Heros and Angels at The Monastery

Recently I was at an event where the The Heritage Alliance Heroes awards were presented. The awards recognise exceptional volunteer effort in the protection, preservation or promotion of heritage.

I was thrilled that this year the award went to co-founder and Chairman of the Monastery of St Francis and Gorton Trust, Paul Griffiths, for his work on the ‘Return of the Saints’ project at The Monastery. 216603_117390645023157_6261076_n

After 16 years in storage and 8 months being restored, the 12 statues of Franciscan saints have been restored to their rightful place in the Monastery’s nave. Designed by Edward Pugin, Gorton Monastery is considered one of his finest masterpieces. It was vacated by the Franciscans in 1989 and, after a false start for a new use, was left prey to significant vandalism and theft. Following a 12 year fundraising campaign by the Trust, a total of £6.5m was raised and it now provides an event venue for conferences, weddings etc. and has contributed £3.2million to the local community.

Paul commented on the award said: “It is a great honour to accept this award on behalf of everyone involved with the Monastery and particularly special to receive it during the year we celebrate the 150th anniversary of the arrival of the Franciscans in Gorton. It is over 16 years since we started out with the ambition to save the derelict church and friary and find a sustainable new use for this stunning Edward Welby Pugin building.
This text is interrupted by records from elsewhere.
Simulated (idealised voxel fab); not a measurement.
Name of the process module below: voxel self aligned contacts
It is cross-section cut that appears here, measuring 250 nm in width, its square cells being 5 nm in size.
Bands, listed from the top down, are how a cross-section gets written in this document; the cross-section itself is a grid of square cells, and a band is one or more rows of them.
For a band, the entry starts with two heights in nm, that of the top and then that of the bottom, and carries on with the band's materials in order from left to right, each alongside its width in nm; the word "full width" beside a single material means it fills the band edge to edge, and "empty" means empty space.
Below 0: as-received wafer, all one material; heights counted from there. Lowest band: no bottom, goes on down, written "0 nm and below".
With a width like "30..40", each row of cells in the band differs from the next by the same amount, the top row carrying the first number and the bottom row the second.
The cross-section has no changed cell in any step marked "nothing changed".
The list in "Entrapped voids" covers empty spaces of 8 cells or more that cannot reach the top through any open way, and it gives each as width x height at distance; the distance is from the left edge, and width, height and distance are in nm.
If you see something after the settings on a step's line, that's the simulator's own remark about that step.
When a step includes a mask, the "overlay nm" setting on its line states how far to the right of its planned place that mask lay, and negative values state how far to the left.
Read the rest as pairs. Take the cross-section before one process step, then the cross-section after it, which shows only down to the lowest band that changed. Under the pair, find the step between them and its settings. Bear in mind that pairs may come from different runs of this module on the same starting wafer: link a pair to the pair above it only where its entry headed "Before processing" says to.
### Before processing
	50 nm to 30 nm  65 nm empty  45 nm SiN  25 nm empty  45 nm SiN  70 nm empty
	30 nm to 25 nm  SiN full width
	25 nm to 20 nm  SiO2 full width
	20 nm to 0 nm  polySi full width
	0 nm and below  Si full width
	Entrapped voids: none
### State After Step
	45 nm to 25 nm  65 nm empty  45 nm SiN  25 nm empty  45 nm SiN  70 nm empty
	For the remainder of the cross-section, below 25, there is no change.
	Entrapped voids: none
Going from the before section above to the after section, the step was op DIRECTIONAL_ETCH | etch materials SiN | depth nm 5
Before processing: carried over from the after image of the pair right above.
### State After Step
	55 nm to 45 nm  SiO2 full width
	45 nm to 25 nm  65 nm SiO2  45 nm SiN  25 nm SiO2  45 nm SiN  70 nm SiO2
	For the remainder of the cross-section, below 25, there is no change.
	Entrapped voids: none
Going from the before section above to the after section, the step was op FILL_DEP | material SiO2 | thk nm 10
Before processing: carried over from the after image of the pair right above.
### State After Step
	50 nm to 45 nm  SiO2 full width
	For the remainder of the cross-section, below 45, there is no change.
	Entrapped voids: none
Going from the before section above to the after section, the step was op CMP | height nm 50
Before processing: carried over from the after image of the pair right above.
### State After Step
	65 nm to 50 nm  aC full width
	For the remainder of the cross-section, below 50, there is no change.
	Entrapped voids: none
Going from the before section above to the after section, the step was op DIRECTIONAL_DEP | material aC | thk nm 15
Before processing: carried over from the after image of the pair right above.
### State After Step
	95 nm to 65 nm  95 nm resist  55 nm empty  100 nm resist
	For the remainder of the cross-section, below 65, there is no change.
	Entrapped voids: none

The ‘Return of the Saints’ this year was a significant milestone in the project and would have been impossible without the very generous support of so many volunteers and professionals who donated their time and demonstrated so much skill. We are tremendously grateful to everyone who has played a part in this long but ultimately rewarding journey to restore the Monastery and bring the Saints back home, including local historian Janet Wallwork who first spotted the statues were to be sold in a Sotheby’s sale, and local MP, Sir Gerald Kaufman and Manchester City Council for the part they played.  We also must thank the major companies involved who so generously contributed to this heart warming story.

The statues have always been regarded as an integral part of the buildings’ architecture and had been noticeably missing from their plinths. They are part of the fabric not only of the Monastery but of the community as well-part of Manchester’s rich history.   This work concluded another successful chapter in the restoration and reinvention of The Monastery, Manchester’s most unique historical and architectural asset.”

The Awards were presented by Alliance Chairman Loyd Grossman and Minister for Culture, Communications and the Creative Industries Ed Vaizey, with the generous sponsorship of Ecclesiastical Insurance.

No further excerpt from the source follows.